Once past An Sliabh Mór the coast steps down sharply over a scarp leading inland to the village of Bun Gabhla hidden in a
hollow
to the north. Then the gravity-demons that rule the heights make a last stand on An Carnán, a curious turret of rock, half a conical hillock left hanging over the sea by recession of the cliffs. A cliffman who had spent some years in America and forgotten his native skills fell to his death here once. He was being lowered down on a rope, and clumsily let himself turn away from the cliff so that the rope caught in a crevice. The team tried to jerk it free, and it broke.
Half a mile on, the coast drops again by one main division of the limestone, where the upper storey of the cliff turns inland and runs northwards. A ledge marking the shale band between that storey and the one beneath it leads back along the sea-cliff from that same place, and although it narrows rather alarmingly at one point and there is still a considerable drop of perhaps forty or fifty feet below, one should master ones nerves and go along it and
look up at the face of Binn an Iarainn, the cliff of the iron, which is marvellously streaked from top to bottom with every colour of a rusty spectrum.
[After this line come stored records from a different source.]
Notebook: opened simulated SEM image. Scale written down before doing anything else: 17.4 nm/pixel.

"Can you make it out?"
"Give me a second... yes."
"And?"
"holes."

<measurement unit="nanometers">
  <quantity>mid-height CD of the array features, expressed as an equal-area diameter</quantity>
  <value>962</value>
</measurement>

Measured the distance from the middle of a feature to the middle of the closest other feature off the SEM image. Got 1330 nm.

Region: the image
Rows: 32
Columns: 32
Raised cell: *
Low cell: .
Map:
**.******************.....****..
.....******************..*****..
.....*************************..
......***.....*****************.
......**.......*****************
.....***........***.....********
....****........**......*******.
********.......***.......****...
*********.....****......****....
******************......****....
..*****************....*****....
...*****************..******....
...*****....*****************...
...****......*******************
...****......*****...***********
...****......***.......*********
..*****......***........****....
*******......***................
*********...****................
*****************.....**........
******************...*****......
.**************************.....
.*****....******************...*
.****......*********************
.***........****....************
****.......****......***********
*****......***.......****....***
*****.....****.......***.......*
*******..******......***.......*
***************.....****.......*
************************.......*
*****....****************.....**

The opening of this ledge (Ulán na gCrosán, the ledge of the razorbills) is a natural resting-point from which to study the final quarter-mile of coast that lies ahead, a study that throws a light on all that has gone before, the entire succession of the bays and promontories of Barr Aille. A storm beach has formed along the lower tract of shore between this point and an isolated flat-topped hillock that terminates the southern coast. This hillock stands a little south of the general line of the coast, and the glen that cuts it off from the rest of Árainn is, with one exception, unique in the island in that it runs parallel to that line. The heaped boulders of the storm beach obscure the nearer end of the glen, but one can see that it is continued in an east-south-easterly direction by a
little
gorge running down into the sea, where breakers seem to
extrapolate
its trend back along the line of the cliffs. The southern side of this gorge is a peculiarly smooth rock face like that of the fault-plane revealed at An Sraoilleán, for the relative movement here has left the strata on the landward side of the glen about twelve feet lower than their continuations on the seaward side. Apart from the two very small faults encountered previously, this is the first sign of such disruption of the rock-layers we have come across, every other valley in Aran being explicable in terms of
erosion
opening up joints of the limestone, without relative
movement
of the ground on either side.
If on a map one rules a line through this glen and produces it back along the entire length of the south coast, one finds that the line passes just offshore of all the major headlands, and that nearly every point of the cliffs is within a quarter of a mile of it. Now this overall straightness of Árainn’s cliff coast calls for geological
explanation
, and perhaps this fault provides it. Could this be the initial weakness that formed as it were the starting-line from which the cliffs have been slowly eaten back by the sea? Or is there another fault farther out and parallel to this one that explains the linearity
of the coast? At one time, presumably, the strata that dip so
regularly
across the breadth of the island to the cliffs continued in the same gentle slope to sea level, as they still do in Inis Meáin and Inis Oírr. Some such break in their structure may have initiated the development of the cliffs—a development that is still
proceeding
, for the sea’s steady excavations are in fact increasing the height of the cliffs as they are cut farther and farther back into the
sloping
strata. We are talking here, most soberly, of processes
continuous
over tens of millions of years; the fallacy of the wilder theories that have been spun about formerly existent land to the south of Aran, inhabited by Celts and guarded by the dúns, is that they fail to distinguish between such geological aeons and the brief
thousands
of years of the human presence. In fact this little glen is like a window in the whole human experience; to look back through it along the headlands that stand as if fixed for all eternity, one
behind
another to the limits of vision, is to look into the jaws of time.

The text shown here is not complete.